Looking back at what has turned out to be a long life, I began to wonder this morning, why have I held back so often from trying out new things? And why was I so often unable to honestly admit how I really felt to others, or even to myself? If that sounds familiar to you, let’s explore it together.
Whenever I dare not try something new, what first comes to mind is fear. Fear of taking a risk; of being wrong; of offending others; or of not being able to finish what I start. We could go deeper into these rationales one by one.
Fear of taking a risk is a common reaction to whatever new is coming at me, but today’s situation is unprecedented. All over the world, the life we have been accustomed to is threatened by the unknown. What’s more, beyond the dark questions about our own future and that of those we love, is that of the planet itself.
Maybe it’s time for a bucket list for the soul. What would you answer if someone asked, “If you knew you were going to die in a year, what would you want to have done before you go?” An even more important question to stop us in our automated tracks is, “What wants to come into the world through you?”
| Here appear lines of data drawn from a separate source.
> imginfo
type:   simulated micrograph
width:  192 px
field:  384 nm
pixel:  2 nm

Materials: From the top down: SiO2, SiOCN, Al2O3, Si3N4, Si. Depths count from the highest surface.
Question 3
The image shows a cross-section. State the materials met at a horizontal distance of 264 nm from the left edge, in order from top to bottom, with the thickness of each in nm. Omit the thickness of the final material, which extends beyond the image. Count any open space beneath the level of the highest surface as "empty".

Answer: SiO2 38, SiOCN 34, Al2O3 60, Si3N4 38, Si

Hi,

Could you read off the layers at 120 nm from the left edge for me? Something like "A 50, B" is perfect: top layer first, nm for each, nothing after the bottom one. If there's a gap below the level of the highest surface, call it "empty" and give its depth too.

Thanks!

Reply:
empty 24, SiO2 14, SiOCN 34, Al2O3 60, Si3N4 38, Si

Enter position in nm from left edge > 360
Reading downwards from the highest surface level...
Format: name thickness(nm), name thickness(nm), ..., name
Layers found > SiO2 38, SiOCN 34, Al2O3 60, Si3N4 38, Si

Maybe I owe something I’m not even aware of yet for this privilege of living, fraught though it may be. Like you, I am a small person with an enormous possibility. Remember the woman who was able to lift a car high enough and long enough for two neighbors to pull her child out from beneath it? And I recall a photo of a French Resistance hero smiling tenderly at a Nazi firing squad, just seconds before they executed him. Such moments demonstrate the unprecedented strength of love.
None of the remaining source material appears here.